LeetCode Total Hamming Distance

Description

The Hamming distance between two integers is the number of positions at which the corresponding bits are different.

Now your job is to find the total Hamming distance between all pairs of the given numbers.

Example:

Input: 4, 14, 2

Output: 6

Explanation: In binary representation, the 4 is 0100, 14 is 1110, and 2 is 0010 (just showing the four bits relevant in this case).
So the answer will be: HammingDistance(4, 14) + HammingDistance(4, 2) + HammingDistance(14, 2) = 2 + 2 + 2 = 6.

Note:

1. Elements of the given array are in the range of 0 to 10^9
2. Length of the array will not exceed 10^4.

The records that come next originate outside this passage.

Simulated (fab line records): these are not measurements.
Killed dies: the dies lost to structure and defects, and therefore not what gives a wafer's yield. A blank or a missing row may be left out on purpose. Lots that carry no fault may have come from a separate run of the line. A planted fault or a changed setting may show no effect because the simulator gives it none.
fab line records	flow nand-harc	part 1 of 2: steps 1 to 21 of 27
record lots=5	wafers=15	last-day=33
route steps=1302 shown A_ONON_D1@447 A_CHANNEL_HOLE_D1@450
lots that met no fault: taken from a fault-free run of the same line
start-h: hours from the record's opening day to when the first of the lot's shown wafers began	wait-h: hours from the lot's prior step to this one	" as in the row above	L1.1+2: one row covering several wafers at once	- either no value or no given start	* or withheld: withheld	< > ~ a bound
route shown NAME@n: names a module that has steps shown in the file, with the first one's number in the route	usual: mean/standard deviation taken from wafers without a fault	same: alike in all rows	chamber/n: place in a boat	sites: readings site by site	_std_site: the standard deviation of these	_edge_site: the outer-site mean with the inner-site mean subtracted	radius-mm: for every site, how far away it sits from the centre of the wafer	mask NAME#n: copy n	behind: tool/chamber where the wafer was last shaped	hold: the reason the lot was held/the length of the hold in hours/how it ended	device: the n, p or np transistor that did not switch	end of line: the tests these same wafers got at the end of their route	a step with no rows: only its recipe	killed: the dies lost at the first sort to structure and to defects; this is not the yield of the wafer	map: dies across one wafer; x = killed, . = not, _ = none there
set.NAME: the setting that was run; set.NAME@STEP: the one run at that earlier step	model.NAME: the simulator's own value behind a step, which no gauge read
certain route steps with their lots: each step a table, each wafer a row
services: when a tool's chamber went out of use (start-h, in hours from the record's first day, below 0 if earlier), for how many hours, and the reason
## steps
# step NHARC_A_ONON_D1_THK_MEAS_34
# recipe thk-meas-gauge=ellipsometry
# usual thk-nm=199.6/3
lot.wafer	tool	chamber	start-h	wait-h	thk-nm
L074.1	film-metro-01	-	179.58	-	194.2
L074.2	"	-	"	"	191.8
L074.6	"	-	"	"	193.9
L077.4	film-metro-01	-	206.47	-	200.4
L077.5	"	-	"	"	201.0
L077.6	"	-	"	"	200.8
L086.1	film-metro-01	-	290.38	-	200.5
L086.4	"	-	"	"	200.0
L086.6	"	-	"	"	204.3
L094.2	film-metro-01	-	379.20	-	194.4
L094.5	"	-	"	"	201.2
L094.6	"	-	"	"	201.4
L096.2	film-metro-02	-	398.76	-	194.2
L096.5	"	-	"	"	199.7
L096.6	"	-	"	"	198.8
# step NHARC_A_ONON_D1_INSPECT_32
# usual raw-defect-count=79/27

The original problem is here.

My Solution

I solve this problem in C++, as below:

class Solution {
public:
    int totalHammingDistance(vector<int>& nums) {
        int res = 0;
        while (isContainNonZero(nums)) {
            int count1bit=0, count0bit=0;
            for (int i = 0; i < nums.size(); i++) {
                if(nums[i] & 1)
                    count1bit++;
                else
                    count0bit++;
                
                nums[i] >>= 1;
            }
            res += count1bit * count0bit;
        }
        return res;
    }
    
    int isContainNonZero(vector<int>& nums) {
        for (int i = 0; i < nums.size(); i++){
            if (nums[i] > 0) {
                return true;
            }
        }
        return false;
    }
};

Note

如果直接两两计算汉明距离，最后求和，结果会超时。
解决方法是从低位到高位依次统计所有数的1和0的个数，每位的汉明距离就是1和0个数的乘积。
最后把每位的汉明距离相加即可得到最终结果。